It's known that category of topological vector spaces is not abelian but quasi-abelian or exact category. I am looking for the references playing with this category(category theory). All the related references are welcome which means

The abstract work on quasi abelian category is ok, although I am more interested in some concrete examples, some special topological vector spaces.

I realized that it seems that p-adic analysis and p-adic representation theory has something to do with this kind of stuff, however, I do not know anything about this area.

I am not sure whether Grothendieck's work on topological vector spaces writing about something on this category. Somebody told me that Grothendieck formulated the algebraic inductive limits and many other categorical constructions in his book. I have not checked out this book to see.

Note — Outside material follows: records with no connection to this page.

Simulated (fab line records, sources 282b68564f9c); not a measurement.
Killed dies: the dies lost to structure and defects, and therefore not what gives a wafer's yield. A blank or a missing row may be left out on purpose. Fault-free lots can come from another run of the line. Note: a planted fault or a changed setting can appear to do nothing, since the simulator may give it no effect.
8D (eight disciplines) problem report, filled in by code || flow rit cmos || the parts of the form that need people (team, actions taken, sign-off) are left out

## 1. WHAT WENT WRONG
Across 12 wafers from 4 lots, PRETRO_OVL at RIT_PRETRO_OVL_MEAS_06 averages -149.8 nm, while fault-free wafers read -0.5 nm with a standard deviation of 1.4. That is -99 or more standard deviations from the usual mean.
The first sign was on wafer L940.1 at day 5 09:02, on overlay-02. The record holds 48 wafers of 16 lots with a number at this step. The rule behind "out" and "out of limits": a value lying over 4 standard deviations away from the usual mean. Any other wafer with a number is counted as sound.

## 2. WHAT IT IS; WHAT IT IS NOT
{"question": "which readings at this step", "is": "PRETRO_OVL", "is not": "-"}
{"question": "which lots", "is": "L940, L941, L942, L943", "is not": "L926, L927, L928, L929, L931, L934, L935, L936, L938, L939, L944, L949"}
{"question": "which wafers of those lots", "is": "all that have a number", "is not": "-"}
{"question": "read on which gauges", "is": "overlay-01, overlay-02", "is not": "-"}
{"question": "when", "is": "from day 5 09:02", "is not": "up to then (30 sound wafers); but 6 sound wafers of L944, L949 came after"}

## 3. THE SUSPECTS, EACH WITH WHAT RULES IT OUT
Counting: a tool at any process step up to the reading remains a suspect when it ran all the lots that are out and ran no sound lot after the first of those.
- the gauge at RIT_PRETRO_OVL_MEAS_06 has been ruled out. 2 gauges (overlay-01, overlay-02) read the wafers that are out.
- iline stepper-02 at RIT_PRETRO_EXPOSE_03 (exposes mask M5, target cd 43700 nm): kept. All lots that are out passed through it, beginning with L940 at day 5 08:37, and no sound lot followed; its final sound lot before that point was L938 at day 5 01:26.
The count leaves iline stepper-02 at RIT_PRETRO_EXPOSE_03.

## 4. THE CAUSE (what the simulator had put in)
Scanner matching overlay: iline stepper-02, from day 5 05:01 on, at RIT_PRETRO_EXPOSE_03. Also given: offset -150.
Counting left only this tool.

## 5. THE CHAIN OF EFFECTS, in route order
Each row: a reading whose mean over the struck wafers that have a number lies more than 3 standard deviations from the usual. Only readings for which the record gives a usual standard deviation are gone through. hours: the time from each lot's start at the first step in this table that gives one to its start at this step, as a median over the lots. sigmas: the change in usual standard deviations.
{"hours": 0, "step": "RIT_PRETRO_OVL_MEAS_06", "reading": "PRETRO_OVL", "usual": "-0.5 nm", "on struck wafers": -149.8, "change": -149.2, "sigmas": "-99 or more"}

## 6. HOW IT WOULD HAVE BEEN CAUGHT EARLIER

My motivation for asking this question is that I am considering unitary representation of compact group which are Hilbert spaces. I want to consider category of unitary representations of this group and formulate some categorical construction, such as limits, colimits and so on so forth which might be helpful to study representation theory.

I noted that there are some work by Fabienne Prosmans on derived category and functional analysis.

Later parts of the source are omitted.